An evening with Dr K Radhakrishnan

On Friday, April 1, we had a fascinating session by Dr K Radhakrishnan, former Chairman, ISRO. This was the 50th webinar in the ICFAI WiseViews series. A great speaker for a befitting occasion. Congratulations to Prasad and Sudhakar for keeping the ICFAI flag flying high for about a year now.

About Dr K Radhakrishnan

Dr. K. Radhakrishnan is former Chairman, ISRO. He is presently the Chairman of the Governing body of IITs, and Member National Security Advisory Board. Dr Radhakrishnan began his professional journey exactly 51 years back on April 1, 1971.After a brief stint of only one month with a private sector company, he joined Indian Space Research Organisation, ISRO.

Dr. Radhakrishnan headed ISRO between November 2009 and December 2014. He is known as ‘Mars Man’ for the successful mission to Mars. Prior to this, he was the Director of Vikram Sarabhai Space Centre (2007-2009) and Director of National Remote Sensing Agency (2005-2008) of the Department of Space. 

As India's space chief from November 2009 to December 2014, Dr Radhakrishnan led ISRO to 37 successful space missions including several historic feats: Mars Orbiter Mission; Indian Cryogenic Engine on GSLV; the first experimental flight of the GSLV Mk III; a re-entry experiment of an un-manned crew module; new space capabilities through IRNSS (1A, 1B, 1C) for navigation; GSAT-7 for strategic communication; and RISAT-1 for microwave radar imaging.

During his tenure, ISRO completed two joint satellite missions (Megha Tropiques and SARAL) with the French National Space Agency and inked another agreement with NASA to jointly build an advanced Radar Imaging Satellite. India's standing in the global space market was enhanced as PSLV launched 18 commercial satellites for 11 countries.

During his tenure as chairman, the Chandrayaan-2 mission was redefined with indigenous lander and rover and the application of space technologies and tools was extended to all central ministries. Mars Orbiter Mission (Mangalyaan) was conceived, planned and executed, within four years (2010-2014), establishing India as the first country to have a successful mission to Mars in its maiden attempt, and at significantly low cost (INR 4.5 Billion).

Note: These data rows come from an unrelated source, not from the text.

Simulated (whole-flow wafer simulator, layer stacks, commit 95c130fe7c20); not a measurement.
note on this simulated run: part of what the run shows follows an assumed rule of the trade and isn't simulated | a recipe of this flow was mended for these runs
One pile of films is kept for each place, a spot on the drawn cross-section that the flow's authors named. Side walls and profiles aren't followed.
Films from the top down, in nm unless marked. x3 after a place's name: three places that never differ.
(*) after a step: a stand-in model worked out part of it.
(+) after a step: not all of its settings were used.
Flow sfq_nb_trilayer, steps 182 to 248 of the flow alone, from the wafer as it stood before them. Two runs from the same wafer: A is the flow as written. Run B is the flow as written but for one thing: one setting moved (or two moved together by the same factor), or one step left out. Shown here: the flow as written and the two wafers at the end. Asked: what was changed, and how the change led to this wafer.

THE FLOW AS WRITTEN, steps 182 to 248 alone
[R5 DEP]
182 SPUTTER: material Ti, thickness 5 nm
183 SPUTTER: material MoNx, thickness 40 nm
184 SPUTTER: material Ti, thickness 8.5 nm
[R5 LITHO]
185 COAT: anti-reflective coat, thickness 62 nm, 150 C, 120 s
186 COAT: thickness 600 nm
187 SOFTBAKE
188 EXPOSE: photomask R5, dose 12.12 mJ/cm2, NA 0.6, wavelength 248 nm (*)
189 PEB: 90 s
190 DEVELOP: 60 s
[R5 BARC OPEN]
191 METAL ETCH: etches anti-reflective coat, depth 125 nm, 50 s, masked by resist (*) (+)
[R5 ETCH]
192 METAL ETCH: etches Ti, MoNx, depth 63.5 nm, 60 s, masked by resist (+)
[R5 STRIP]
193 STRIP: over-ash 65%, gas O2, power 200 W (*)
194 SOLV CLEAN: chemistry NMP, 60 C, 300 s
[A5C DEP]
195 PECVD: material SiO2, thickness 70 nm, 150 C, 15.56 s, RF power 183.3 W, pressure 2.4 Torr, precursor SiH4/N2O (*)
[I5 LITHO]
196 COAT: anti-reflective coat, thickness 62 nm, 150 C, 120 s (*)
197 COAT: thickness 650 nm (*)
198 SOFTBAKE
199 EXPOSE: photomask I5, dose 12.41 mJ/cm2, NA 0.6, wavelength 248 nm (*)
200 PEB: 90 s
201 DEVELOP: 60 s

In 2014, Dr Radhakrishnan received the Padma Bhushan Award for his contribution to Science and Engineering, especially in the field of Space Science and Technology. He has been conferred Honorary Doctorates by IIT Kharagpur and 12 Indian universities. Dr. Radhakrishnan is an accomplished singer and Kathakali artiste who effectively uses arts and music for relaxation.

About leadership

Dr Radhakrishnan began by pointing out that people start off as contributors, then become managers, subsequently leaders and finally mentors of leaders, the phase in which Dr Radhakrishnan is currently. Leadership involves four phases:

• Observing others and studying them
• Evolution: practise and refine
• Performing as leaders
• Mentoring future leaders.

Leadership involves engaging with people of different aspirations, skills, cultures, some with a positive attitude and others with a negative mindset. The job of the leader is to bring them all together for a common purpose and help them identify with that purpose. The different individual strengths must be synergized. A leader must build relationships with people both formally and informally. In an environment of constraints, uncertainty and fast changing technology, leadership has become a demanding task.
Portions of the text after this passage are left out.